This is the Word of the Lord. Thanks be to God.

Theologian Debie Thomas put into words this week the discomfort I felt reading this text in a world where demands for the oppressed to forgive their oppressors are so often used to silence their cries for justice. 

“First, a confession:,” Thomas says. “I feel ambivalent about writing an essay on forgiveness. Not because I disdain forgiveness, or consider it anything less than essential to the Christian life. But because I’m hyper-aware of how forgiveness is sometimes deployed by Christians to fend off questions about power, justice, repentance, and lament. This is especially true right now in the United States, where the pressing call for racial equality and healing is too often met in the Church by premature demands for forgiveness. Often — and to our shame — we Christians turn the concept of forgiveness into a weapon,” Thomas writes, “and use it to silence people who cry out against injustice.” (Debie Thomas, JOURNEY WITH JESUSA WEEKLY WEBZINE FOR THE GLOBAL CHURCH, SINCE 2004, ttps://www.journeywithjesus.net/lectionary-essays/current-essay?fbclid=IwAR3fq8Hrdgl5VVvRAGDGJtHQGyJshTpJlvGgfgHQs4tPzlG0HQ_xkO80bzk)
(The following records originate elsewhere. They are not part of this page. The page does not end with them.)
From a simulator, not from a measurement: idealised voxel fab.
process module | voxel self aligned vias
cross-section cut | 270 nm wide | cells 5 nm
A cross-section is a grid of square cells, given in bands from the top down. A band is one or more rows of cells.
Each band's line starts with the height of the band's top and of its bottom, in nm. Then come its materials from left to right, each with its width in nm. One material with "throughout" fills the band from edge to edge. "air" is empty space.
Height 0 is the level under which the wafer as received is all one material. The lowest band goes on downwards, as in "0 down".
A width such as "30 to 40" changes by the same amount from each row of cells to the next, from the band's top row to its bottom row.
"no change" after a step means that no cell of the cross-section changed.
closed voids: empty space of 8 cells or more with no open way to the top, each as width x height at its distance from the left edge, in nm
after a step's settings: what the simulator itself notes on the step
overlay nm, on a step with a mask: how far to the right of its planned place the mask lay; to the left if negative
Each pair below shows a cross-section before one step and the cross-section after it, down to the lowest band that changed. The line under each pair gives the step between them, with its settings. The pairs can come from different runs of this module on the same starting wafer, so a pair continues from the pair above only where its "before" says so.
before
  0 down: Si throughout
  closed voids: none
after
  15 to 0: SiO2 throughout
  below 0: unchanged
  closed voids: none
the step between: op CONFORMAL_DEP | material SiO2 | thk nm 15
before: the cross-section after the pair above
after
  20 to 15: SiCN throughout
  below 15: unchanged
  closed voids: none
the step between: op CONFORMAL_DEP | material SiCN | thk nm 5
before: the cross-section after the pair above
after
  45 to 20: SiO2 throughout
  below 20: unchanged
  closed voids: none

So I wondered: How can we speak about this passage in a way that holds with awe and gratitude stories of radical forgiveness between people while refusing to allow those stories to be co-opted and weaponized to demand that the Black community simply forgive white Americans for over 400 years of systematic oppression? And as I turned this over in my mind, I noticed something in this passage that hadn’t jumped off the page in my first reading. I have such an American, individualistic lens when I read the Bible, so it hadn’t occurred to me how significant it is that when the king in this parable forgives the debt of the enslaved man, he wasn’t just setting that one man free. Remember, the text says that the enslaved man was about to be sold to pay his debt along with his wife and children and all their possessions. So when the man had his slate wiped clean, this impacted his entire family, which I imagine impacted the rest of the community where they lived together, carrying the potential to echo through the coming generations of that family who would no longer need to live under the burden of an unjust financial weight. I wonder if it would have meant that his spouse wouldn’t be uprooted from her entire social network and the many who perhaps depended upon her for support in such a communal society. I wonder if it would have meant that the children in the family could continue to find connections in the friendships they had been developing as they grew up without being shipped off to some entirely new place where they had no network of support. As theologian Michael Joseph Brown puts it, “…forgiveness is an act that affects more than just two individuals… life should be understood as interconnected.” (Michael Joseph Brown, True to Our Native Land: An African American New Testament Commentary, Brian K. Blount, General Editor, Fortress Press: 2007, pg. 109.) We cannot think about biblical forgiveness without thinking of it’s impact on whole families and entire communities.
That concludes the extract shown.